The data will be downloaded from this website: http://scrippsco2.ucsd.edu/data/atmospheric_co2/mlo. The monthly frequency will be used.

In [None]:
url = "http://scrippsco2.ucsd.edu/assets/data/atmospheric/stations/in_situ_co2/monthly/monthly_in_situ_co2_mlo.csv"

data = pd.read_csv(url, skiprows=56, na_values=-99.99)
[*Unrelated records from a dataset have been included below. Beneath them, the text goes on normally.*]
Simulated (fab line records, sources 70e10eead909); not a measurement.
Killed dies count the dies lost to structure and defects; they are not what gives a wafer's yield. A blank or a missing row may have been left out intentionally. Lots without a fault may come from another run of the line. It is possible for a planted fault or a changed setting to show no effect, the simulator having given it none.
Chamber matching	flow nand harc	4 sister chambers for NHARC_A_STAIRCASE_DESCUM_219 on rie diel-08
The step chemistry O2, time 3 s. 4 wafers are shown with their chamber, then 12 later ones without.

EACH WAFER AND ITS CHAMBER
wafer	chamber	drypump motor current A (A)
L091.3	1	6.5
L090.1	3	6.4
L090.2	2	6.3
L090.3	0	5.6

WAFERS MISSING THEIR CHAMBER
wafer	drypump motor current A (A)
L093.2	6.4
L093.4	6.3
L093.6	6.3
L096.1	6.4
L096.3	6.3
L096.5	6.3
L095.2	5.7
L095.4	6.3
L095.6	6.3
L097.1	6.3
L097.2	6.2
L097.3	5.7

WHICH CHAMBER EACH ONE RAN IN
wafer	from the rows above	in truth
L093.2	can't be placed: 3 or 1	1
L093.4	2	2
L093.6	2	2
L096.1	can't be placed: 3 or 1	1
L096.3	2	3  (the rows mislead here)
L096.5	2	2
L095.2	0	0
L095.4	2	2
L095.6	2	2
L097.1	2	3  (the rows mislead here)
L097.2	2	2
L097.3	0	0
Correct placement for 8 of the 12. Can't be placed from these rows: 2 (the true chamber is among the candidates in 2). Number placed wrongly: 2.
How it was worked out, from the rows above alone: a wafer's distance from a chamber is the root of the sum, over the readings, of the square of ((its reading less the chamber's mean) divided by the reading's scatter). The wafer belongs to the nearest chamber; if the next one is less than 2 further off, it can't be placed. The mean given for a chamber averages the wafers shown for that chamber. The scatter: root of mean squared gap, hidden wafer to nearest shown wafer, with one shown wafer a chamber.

#Change the column names. The column names on the data set spans two rows.
colname = ['Yr', 'Mn', 'Excel Date', 'Date', 'CO2 (PPM)', 'CO2 Seasonally Adjusted (PPM)', 
           'CO2 Fit (PPM)', 'CO2 Seasonally Adjusted Fit (PPM)', 'CO2 Filled (PPM)', 'CO2 Seasonally Adjusted Filled (PPM)']
data.columns = colname

In [None]:
data.head()

We will be using the column 'CO2 Filled (PPM)' as the monthly CO2 data. For a detailed explanation on the different columns of CO2's, please download the csv file and there is a detailed explanation between row 39 to 51.

#### Convert Dates to Time Stamp

In [None]:
data['TimeStamp'] = pd.to_datetime(data['Yr'].astype(str).str.cat(data['Mn'].astype(str), sep='-'))

#### Creating the DataFrame for Prophet

Fitting the function for Prophet requires the input DataFrame to have column names of 'ds' and 'y'.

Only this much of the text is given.